By Stephen Grey and Chris Scicluna
VALLETTA (Reuters) – A prominent Maltese businessman has told police that former government chief of staff Keith Schembri was the mastermind behind the 2017 murder of journalist Daphne Caruana Galizia, two people briefed on the investigation said on Thursday.
Schembri was arrested on Tuesday in connection with the case. He has not issued any statement since his detention but has previously always denied any connection to the killing of Caruana Galizia, who wrote extensively about corruption.
Schembri’s lawyers were not available for comment on Thursday when contacted by Reuters for comment.
Maltese Prime Minister Joseph Muscat, a close personal friend of Schembri, told reporters he hoped the murder investigation would be wrapped up within “the next few hours”.
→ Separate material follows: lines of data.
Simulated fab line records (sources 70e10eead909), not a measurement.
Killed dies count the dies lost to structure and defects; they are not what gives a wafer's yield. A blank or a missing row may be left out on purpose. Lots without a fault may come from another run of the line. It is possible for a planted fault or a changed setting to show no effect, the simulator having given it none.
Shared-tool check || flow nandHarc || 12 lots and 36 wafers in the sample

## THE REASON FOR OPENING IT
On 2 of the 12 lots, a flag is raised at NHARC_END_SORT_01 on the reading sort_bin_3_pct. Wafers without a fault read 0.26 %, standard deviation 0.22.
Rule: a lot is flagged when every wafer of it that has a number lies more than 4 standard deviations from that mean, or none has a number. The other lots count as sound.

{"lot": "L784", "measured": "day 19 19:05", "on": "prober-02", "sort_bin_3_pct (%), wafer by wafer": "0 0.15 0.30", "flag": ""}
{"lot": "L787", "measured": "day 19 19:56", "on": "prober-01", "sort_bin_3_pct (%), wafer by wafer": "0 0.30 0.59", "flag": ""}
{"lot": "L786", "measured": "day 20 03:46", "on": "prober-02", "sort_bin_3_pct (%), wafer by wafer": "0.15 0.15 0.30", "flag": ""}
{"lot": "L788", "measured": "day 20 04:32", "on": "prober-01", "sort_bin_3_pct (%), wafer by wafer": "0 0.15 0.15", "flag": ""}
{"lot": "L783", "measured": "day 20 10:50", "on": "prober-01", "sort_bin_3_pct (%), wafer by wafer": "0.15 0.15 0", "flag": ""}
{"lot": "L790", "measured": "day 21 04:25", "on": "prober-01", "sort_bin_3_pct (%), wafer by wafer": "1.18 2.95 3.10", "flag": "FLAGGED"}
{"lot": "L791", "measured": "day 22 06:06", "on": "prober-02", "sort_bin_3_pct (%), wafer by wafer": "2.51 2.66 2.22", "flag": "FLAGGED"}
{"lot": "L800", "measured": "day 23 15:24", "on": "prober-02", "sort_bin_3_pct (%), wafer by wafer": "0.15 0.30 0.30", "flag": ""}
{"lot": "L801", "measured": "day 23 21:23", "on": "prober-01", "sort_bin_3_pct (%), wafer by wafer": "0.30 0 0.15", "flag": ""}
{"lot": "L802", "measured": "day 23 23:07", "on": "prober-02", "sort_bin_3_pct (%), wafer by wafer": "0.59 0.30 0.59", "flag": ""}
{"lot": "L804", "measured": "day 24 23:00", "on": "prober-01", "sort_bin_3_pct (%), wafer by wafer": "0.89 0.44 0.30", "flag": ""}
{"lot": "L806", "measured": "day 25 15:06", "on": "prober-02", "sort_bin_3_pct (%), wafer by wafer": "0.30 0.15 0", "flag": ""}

The two-year-old investigation has accelerated dramatically this month after fresh evidence was uncovered, leading to the arrest last week of businessman Jorgen Fenech, who was stopped as he tried to leave Malta on his luxury yacht.
According to police and legal sources with direct knowledge of the probe, Fenech is seeking legal immunity in return for testimony that would implicate Schembri and reveal a wide scheme of corruption on the island implicating senior politicians.
Under the law, a pardon can only be issued by the president, on the recommendation of Muscat’s cabinet.
The sources did not indicate whether Fenech had provided any evidence to suggest that Schembri had masterminded Caruana Galizia’s murder.
Neither Fenech nor his lawyers have made any public comment since his arrest.
PRESSURE TO QUIT
Muscat repeatedly dismissed accusations of wrongdoing levelled at his inner circle over the past few years and is now facing growing calls to resign because of his alleged failure to hold friends and colleagues to account.
His tourism minister quit earlier this week while the economy minister suspended himself from the government as the murder probe continued. Both denied involvement in the case that has raised questions about the rule of law in Malta.
“We are calling for (Muscat) to assume responsibility and resign from his leadership, from his premiership, and a new prime minister be appointed,” said Karol Aquilina, an opposition lawmaker and a lawyer for Caruana Galizia’s family.
Muscat has refused to stand down, saying Malta needs stability.
The government has already granted a pardon in the case to Malvin Theuma, the alleged middleman in the plot, who was arrested two weeks ago in a money laundering investigation and immediately offered information on the Caruana Galizia murder.
The journalist was killed by a car bomb on Oct. 16, 2017. Three men were arrested shortly afterwards and are awaiting trial for having allegedly set off the explosion.
Caruana Galizia had revealed the existence of a secret company, 17 Black, owned by Fenech, which was named in emails as being a vehicle for depositing money into the accounts of Panama companies owned by ex-Tourism Minister Mizzi and Schembri.
There is no evidence that money changed hands and Mizzi has said there are no links between him and 17 Black.